Unsolved Mystery: Prospect Pedigree on Hitting Projections
My current aim in fantasy baseball is to find instances where player evaluations can be improved. With several prospects recently getting called up, I am trying to answer the simple question: is there any projection information to be gained from being a highly touted prospect. The short answer is yes, but it took me a while to get good results.
I wanted to keep the analysis simple so I used all available Steamer projections which to back to 2010. Additionally, I used Baseball America’s top 100 ranked prospects for that time frame. From these two data sets, I compared the hitter’s projected results to the actual results for their first few seasons.
I expected to find that the top-100 prospects would outperform their projections and the rest of the rookies would underperform. Overall, the two values would average out. I came to the results but it took a few detours.
I ran just a couple of tests before asking Steamer’s creator, Jared Cross, to help to understand some discrepancies. He gave me a few more tests to run and I eventually found my way.

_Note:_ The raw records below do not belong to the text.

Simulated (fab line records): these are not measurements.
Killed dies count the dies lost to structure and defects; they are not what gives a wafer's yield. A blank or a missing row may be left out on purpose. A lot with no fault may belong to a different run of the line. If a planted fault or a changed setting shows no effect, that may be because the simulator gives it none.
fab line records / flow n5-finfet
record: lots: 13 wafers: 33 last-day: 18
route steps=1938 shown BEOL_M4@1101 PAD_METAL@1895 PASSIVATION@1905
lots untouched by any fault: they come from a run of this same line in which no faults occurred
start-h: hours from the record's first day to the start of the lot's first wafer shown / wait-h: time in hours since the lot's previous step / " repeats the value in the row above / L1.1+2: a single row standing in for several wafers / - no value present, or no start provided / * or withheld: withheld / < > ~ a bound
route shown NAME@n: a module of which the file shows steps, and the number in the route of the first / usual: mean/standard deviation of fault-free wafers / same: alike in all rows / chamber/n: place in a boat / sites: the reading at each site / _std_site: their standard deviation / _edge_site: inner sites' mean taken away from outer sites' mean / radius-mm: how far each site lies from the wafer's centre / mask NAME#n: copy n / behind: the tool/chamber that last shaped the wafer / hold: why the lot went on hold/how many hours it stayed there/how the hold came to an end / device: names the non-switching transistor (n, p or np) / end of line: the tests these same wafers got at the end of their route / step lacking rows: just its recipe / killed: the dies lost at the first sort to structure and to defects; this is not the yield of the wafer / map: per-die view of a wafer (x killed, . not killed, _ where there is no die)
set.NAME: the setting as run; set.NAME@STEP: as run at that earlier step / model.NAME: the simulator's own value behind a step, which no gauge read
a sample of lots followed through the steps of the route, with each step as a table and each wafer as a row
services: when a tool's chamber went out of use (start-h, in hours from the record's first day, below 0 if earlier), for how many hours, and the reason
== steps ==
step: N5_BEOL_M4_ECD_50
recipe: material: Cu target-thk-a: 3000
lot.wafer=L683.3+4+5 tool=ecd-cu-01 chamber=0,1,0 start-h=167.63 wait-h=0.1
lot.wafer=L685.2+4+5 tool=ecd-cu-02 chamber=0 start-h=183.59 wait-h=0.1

As I previously stated, I want to start with an uncomplicated process so I just compared OPS. It is a decent proxy for hitting ability and it’s widely available. For the first test, I just subtracted the actual OPS from expected OPS without regard to plate appearances.
I like using an unweighted average to help remove survivor bias. If two player with the same talent level (.700 OPS) are promoted and one hits for a .300 OPS in his first week and the other for 1.100, the luckier guy has a better chance of staying in the majors and accumulating plate appearances.
Top-100 | Non-Prospect | |||
---|---|---|---|---|
Time Frame | Average | Median | Average | Median |
Same Year | .015 | .008 | -.048 | -.039 |
Year +1 | -.051 | -.015 | -.049 | -.029 |
Note: The first key with these values is to look at the median values. Hitters with just a few plate appearances could skew the average values even though the values came back somewhat close. I will continue to provide both values for context.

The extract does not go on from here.